Tanker with Iraqi Kurdish crude cleared to unload cargo off Texas
A tanker carrying crude oil from Iraqi Kurdistan was cleared by the U.S. Coast Guard to unload its cargo at sea off Texas on Sunday as a State Department official signaled Washington would not intervene to block delivery of the controversial crude.
Coast Guard officials went aboard the tanker United Kalavrvta on Sunday and verified the ship and crew’s ability to safely offload the oil, a Coast Guard spokesman said.
The ship set sail from the Turkish port of Ceyhan in June with a load of crude oil supplied by a new pipeline from the Kurdish oilfields.
Trading sources in Texas, New York, London and Geneva have been unable to identify the buyer of the United Kalavrvta’s cargo. The oil could go to any one of the many refineries located along the U.S. Gulf Coast.
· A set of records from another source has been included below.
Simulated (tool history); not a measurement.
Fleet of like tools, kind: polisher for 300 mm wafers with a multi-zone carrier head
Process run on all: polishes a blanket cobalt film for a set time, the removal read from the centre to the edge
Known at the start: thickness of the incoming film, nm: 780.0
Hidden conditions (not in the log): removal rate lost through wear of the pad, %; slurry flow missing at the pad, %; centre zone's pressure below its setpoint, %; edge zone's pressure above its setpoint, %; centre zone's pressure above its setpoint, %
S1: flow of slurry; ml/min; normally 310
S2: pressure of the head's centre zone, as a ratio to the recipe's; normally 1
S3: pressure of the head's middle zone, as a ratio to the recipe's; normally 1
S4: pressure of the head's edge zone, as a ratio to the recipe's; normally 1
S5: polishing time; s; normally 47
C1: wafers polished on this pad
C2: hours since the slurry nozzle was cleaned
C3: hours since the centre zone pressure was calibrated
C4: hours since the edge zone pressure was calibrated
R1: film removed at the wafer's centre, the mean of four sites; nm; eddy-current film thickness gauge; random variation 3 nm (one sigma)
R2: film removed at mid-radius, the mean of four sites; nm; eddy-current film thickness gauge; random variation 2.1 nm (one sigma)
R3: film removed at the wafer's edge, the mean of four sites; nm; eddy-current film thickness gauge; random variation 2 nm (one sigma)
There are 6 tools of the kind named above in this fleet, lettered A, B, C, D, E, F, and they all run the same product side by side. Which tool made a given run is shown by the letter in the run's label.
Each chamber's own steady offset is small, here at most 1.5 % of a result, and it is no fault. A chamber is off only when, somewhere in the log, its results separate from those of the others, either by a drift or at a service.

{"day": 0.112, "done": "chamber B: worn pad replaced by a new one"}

The ship carries approximately 1 million barrels of crude, which would fetch more than $100 million at international prices.
Sale of Kurdish crude oil to a U.S. refinery would infuriate Baghdad, which sees such deals as smuggling, raising questions about Washington’s commitment to preventing oil sales from the autonomous region.
The U.S. government has expressed fears that independent oil sales from Kurdistan could contribute to the breakup of Iraq as the government in Baghdad struggles to contain the ultra-hardline Islamic State, a group of Sunni Islamist insurgents who have captured vast areas of the country.
But it also has grown frustrated with Iraqi Prime Minister Nuri al-Maliki’s handling of the crisis.
The tanker anchored on Saturday night in an area off the port of Galeveston, Texas, where ships too large to transit the Houston Ship Channel offload oil to smaller tankers for delivery to the U.S. mainland.
Throughout Saturday and Sunday, the Coast Guard was in communication with the U.S. National Security Council, and departments of State and Homeland Security, said Petty Officer Andy Kendrick.
To deliver the crude the tanker only had to show it could do so in compliance with Coast Guard regulations, Kendrick said.
“We didn’t have any extra stuff to impose on them,” he said.
Crude offloading could begin as soon as the ship arranges a contract with a company that performs lightering, as the process is called, he said. Lightering, depending the size of the cargo, can take several hours and even days.
Attempts to contact the ship’s owner and the vessel itself were unsuccessful.
A State Department official, speaking on condition of anonymity on Sunday because of the sensitivity of the issue, said officials were well aware the ship’s location and cargo.
“This is a private commercial matter,” the official said. “Our policy has not changed. Iraq’s energy resources belong to all of the Iraqi people. As in many cases involving legal disputes, the United States informs the parties of the dispute and recommends they make their own decision with advice of counsel.”
Washington has pressured companies and governments not to buy crude from the Kurdish Regional Government (KRG), but it has stopped short of banning purchases by U.S. firms.
The KRG has renewed its push for an independent state amid the latest violence roiling Iraq. Its relationship with Baghdad has deteriorated over what it sees as Maliki’s role in stoking the crisis and the long-running dispute over oil sales.
Baghdad has threatened to sue anyone that buys Kurdish oil.